# Towards Out-of-core ND-Arrays -- Benchmark MatMul

*This work is supported by Continuum Analytics
and the XDATA Program
as part of the Blaze Project*

**tl;dr** We benchmark dask on an out-of-core dot product. We also compare and
motivate the use of an optimized BLAS.

**Here are the results**

Performance (GFLOPS) | In-Memory | On-Disk |
---|---|---|

Reference BLAS | 6 | 18 |

OpenBLAS one thread | 11 | 23 |

OpenBLAS four threads | 22 | 11 |

*Disclaimer: This post is on experimental buggy code. This is not ready for public use.*

## Introduction

This is the fourth in a sequence of posts constructing an out-of-core nd-array using NumPy, Blaze, and dask. You can view these posts here:

We now give performance numbers on out-of-core matrix-matrix multiplication.

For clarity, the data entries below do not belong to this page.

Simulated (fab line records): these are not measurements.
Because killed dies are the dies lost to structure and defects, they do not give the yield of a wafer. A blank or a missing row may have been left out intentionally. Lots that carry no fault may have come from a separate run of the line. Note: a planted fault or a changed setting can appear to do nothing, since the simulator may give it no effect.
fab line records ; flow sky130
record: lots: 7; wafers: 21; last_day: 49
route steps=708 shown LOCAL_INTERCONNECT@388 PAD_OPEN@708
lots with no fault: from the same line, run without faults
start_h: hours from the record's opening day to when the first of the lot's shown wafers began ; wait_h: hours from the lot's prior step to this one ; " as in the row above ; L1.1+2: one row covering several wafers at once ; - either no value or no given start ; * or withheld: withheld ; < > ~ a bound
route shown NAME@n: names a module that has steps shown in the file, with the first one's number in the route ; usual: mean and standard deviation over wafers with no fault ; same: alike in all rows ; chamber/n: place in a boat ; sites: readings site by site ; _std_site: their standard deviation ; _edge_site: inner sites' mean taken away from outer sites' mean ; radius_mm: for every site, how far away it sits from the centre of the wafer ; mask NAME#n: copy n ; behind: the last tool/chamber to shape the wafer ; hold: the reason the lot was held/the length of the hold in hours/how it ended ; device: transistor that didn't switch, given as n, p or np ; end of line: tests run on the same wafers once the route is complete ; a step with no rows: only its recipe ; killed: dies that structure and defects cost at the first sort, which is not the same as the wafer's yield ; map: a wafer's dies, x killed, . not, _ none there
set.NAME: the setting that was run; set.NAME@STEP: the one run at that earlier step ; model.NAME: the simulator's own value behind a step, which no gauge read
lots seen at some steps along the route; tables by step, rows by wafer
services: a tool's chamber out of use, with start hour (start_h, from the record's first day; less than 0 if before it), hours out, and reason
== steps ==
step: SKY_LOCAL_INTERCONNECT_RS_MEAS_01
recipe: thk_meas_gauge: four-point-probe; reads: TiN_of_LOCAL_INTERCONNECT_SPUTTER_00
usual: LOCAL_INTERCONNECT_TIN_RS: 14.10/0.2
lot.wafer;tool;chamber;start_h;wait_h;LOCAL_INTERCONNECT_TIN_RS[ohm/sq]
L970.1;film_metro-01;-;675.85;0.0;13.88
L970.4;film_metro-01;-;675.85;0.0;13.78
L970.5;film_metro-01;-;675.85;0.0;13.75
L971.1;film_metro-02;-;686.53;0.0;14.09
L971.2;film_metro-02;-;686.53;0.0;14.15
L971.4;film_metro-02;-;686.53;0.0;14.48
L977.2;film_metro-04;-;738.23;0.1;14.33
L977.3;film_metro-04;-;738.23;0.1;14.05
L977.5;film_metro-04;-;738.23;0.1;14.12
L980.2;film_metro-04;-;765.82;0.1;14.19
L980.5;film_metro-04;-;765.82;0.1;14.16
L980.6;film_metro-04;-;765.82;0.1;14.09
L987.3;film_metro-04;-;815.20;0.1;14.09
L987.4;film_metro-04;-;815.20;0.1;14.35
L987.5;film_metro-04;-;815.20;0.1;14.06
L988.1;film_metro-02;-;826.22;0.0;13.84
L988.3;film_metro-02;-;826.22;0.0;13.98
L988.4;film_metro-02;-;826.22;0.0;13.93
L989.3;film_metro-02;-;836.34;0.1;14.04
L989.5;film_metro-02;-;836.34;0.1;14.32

## Matrix-Matrix Multiplication

Dense matrix-matrix multiplication is compute-bound, not I/O bound.
We spend most of our time doing arithmetic and relatively little time shuffling
data around. As a result we may be able to read *large* data from disk without
performance loss.

When multiplying two $n\times n$ matrices we read $n^2$ bytes but perform $n^3$ computations. There are $n$ computations to do per byte so, relatively speaking, I/O is cheap.

We normally measure speed for single CPUs in Giga Floating Point Operations Per Second (GFLOPS). Lets look at how my laptop does on single-threaded in-memory matrix-matrix multiplication using NumPy.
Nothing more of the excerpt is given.